Barney Battista, 45, majoring in Korean language and literature at Kyunghee University’s Graduate School, wrote his thesis, “Musok,” “in the Korean as a foreign language (KFL) cultural curriculum through a comparison of ‘gut’ and neoshamanism,” the university said.
“Musok” means Korean traditional shamanism, and “gut” is its exorcism ritual.
In his writing, Battista studies the case for musok in the cultural curriculum of KFL education and to devise methods of instruction in an interesting and effective way.
“I was very impressed by women’s positions and their role in musok culture,” Battista said. “And its legacy still remains in Korean society.”
Battista came to Korea as an English teacher in 2007.
“I just wanted to live in a foreign country. I was going to live here for about a year.”

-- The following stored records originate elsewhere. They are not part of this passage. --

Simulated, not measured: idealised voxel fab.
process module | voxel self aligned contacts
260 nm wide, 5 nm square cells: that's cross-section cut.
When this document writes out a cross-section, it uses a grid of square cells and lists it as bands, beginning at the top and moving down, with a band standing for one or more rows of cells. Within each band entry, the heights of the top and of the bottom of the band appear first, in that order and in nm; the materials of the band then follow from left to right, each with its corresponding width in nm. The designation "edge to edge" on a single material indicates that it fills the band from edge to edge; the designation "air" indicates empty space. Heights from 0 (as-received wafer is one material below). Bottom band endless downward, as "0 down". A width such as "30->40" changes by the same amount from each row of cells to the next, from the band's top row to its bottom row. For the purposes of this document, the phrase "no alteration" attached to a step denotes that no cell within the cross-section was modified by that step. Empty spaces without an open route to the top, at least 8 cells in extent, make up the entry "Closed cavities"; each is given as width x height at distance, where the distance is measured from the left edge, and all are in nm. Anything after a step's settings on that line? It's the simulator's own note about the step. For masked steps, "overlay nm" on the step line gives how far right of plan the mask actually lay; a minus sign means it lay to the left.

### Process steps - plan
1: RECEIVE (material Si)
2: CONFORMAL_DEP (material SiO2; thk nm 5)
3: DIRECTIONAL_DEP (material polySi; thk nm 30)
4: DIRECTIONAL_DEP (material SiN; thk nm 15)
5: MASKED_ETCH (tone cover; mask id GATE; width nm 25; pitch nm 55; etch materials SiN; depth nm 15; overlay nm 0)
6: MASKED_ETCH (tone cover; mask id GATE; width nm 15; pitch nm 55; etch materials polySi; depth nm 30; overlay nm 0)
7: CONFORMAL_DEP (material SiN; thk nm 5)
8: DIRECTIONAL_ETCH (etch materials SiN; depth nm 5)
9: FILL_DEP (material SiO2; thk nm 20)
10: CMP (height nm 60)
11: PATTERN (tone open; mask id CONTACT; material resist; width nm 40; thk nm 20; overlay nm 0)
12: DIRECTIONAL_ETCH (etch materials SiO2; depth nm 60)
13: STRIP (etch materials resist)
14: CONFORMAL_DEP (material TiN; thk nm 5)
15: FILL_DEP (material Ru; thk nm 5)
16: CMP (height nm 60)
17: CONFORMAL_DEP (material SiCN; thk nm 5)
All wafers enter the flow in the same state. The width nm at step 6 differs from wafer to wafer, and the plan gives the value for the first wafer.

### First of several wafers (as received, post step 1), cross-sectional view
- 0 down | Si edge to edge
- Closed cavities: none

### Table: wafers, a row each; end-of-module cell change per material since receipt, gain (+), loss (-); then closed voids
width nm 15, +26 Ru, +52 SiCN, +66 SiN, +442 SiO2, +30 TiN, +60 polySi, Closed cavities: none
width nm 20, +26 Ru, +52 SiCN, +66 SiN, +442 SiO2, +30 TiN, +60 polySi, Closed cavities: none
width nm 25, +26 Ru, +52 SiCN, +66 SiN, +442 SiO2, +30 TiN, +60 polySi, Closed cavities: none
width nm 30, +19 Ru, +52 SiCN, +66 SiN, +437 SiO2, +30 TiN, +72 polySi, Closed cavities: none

However, he has now lived in the country for eight years and married a Korean woman in the meantime.
“Korean, which I learned in language school, was very different from Korean in real-life situations,” Battista said.
To learn “real” Korean, Battista lived in Goheung, South Jolla Province, for a while. He worked as an English teacher there during the day, and learned Korean culture and language from the locals after work.
Majoring in music in the U.S., Battista then entered Kyunghee University for a master’s degree in Korean language and literature. He said he did not want to study typical foreigners’ majors like business or English.
Instead, he was more fascinated by the musok, or folklore, class among the many classes he took at the school. He saw gut for the first time during the course.
“Especially, ‘Naerim-gut’ is still vivid in my memory,” Battista said.
Naerim-gut is a ritual to cure “sinbyeong,” also called self-loss, which is the possession from a god that a potential shaman goes through. To believers, it may only be cured through acceptance of, and full communion with, the spirit.
A “mudang,” or shaman-priest, is inducted only after Naerim-gut.
“There aren’t many chances to see Naerim-gut. It only happens once to each mudang,” said Battista.
He believes that teaching musok to foreigners will contribute greatly not only to Korean education but also to understanding its culture.
“Koreans often say ‘sinnanda’ (which means exciting),” Battista said in his thesis. “‘Sin’ means a god in Korean. You can find many other cases of which Korean traditional shamanism still influences Korean language and their everyday life.”
Battista is expected to keep studying Korean traditional shamanism and its culture for a Ph.D.